I used to be one to wear my heart on my sleeve. I told people what was on my mind and shared my thoughts and feelings. Lately, I have found myself doing a lot less of that. I often find myself burdened with things that I want to share with friends but never actually bring them up. I think that part of that has been due to my in-and-out lifestyle. I come and I go, constantly moving from one place to the next. Another part has been my inability to allow myself to trust people anymore in fear of being hurt again.
As I find myself preparing to move to Utah for at least the next two years, I am filled with waves of emotions. I was once excited and anxious for a change of scenery. Now, I find myself hesitant and scared. I don't want to be so far away from the friendships I have formed over the past several years. Yes, I lived in Ecuador but I knew when I was coming back. I knew that December 22, 2007 meant coming home. As I pack my stuff now, I realize that I don't have the sense of definiteness. A lot changes in two years. I may never come back. And well, to be quite honest, I often ask myself "Why come back?" Other than a handful of awesome friends and immediate family, what do I really have to come back to?

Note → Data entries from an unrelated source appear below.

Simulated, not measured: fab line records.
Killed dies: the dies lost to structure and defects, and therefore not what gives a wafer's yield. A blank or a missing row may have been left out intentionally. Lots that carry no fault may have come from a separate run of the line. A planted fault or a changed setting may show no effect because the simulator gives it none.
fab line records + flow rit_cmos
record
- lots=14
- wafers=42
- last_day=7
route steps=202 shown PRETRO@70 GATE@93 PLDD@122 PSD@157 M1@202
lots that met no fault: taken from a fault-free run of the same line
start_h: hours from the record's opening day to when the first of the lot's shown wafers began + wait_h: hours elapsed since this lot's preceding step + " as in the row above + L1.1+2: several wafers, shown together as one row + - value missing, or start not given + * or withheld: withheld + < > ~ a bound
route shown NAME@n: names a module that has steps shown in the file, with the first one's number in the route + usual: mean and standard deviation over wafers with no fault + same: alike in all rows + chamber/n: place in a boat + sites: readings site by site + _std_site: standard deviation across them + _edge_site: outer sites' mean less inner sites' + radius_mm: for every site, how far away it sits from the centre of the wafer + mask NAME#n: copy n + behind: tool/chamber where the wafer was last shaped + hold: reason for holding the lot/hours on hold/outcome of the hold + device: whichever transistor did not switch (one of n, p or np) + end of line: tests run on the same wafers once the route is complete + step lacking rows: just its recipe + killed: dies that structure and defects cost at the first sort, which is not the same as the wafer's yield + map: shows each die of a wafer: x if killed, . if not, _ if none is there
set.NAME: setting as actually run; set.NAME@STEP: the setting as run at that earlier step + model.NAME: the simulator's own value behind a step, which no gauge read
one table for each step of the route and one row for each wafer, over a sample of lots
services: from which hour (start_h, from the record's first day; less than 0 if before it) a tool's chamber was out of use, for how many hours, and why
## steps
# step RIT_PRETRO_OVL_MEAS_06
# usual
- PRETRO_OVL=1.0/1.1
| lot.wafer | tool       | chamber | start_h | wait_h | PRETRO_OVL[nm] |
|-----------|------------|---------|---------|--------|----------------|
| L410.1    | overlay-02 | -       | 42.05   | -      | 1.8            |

I hope that this blog can not only be way a to keep in touch and keep those I care about updated, I hope that it can help me redevelop honesty as I begin to realize the importance of being open and real in any relationship. I have realized that there is no reason to fear being hurt. Life has moved on from the hell I experienced in the past. I've spent the past couple of weeks thinking about who my friends really are and man, I really love you all. You continue to amaze me.
4 comments:
Well Malinda, if you don't move back, you will know one thing--even tho it's not a hop-skip and a jump to Utah but I'm sure I'll find the time to come visit. I'm sorry I didn't get to come on Sunday, I really wanted to...it's been crazy here trying to move, getting things in line for my job, and then of course Ryan. =) I will definitely keep in touch. If not myspace or this...by text.
I can't believe you're leaving again, but whatever you choose to do, I'm here for ya. =)
Love ya Malinda!!
i still love you!! and i miss you!! and i wish you nothing but luck and gracefullness in your life!!
We love you tons and are so sad we were out of town on Sunday. Hope you had a great time. Also, so excited you decided to make a blog. We can't wait to hear about all your adventures!
Malinda! You must still be on the top list of the coolest people there ever was. Utah bound is bound to mean that we will overlap time in the western stomping grounds, while Preethi and I do our best to appreciate the Sheetz and other fine Treetz of the keystone state. We'll be around Pittsburgh this Saturday and Sunday for some real brotherly time with Jonathan, my younger brother whom you have yet to meet (I think he's the only one remaining). Anyways, he's a hunk, and I think you're great!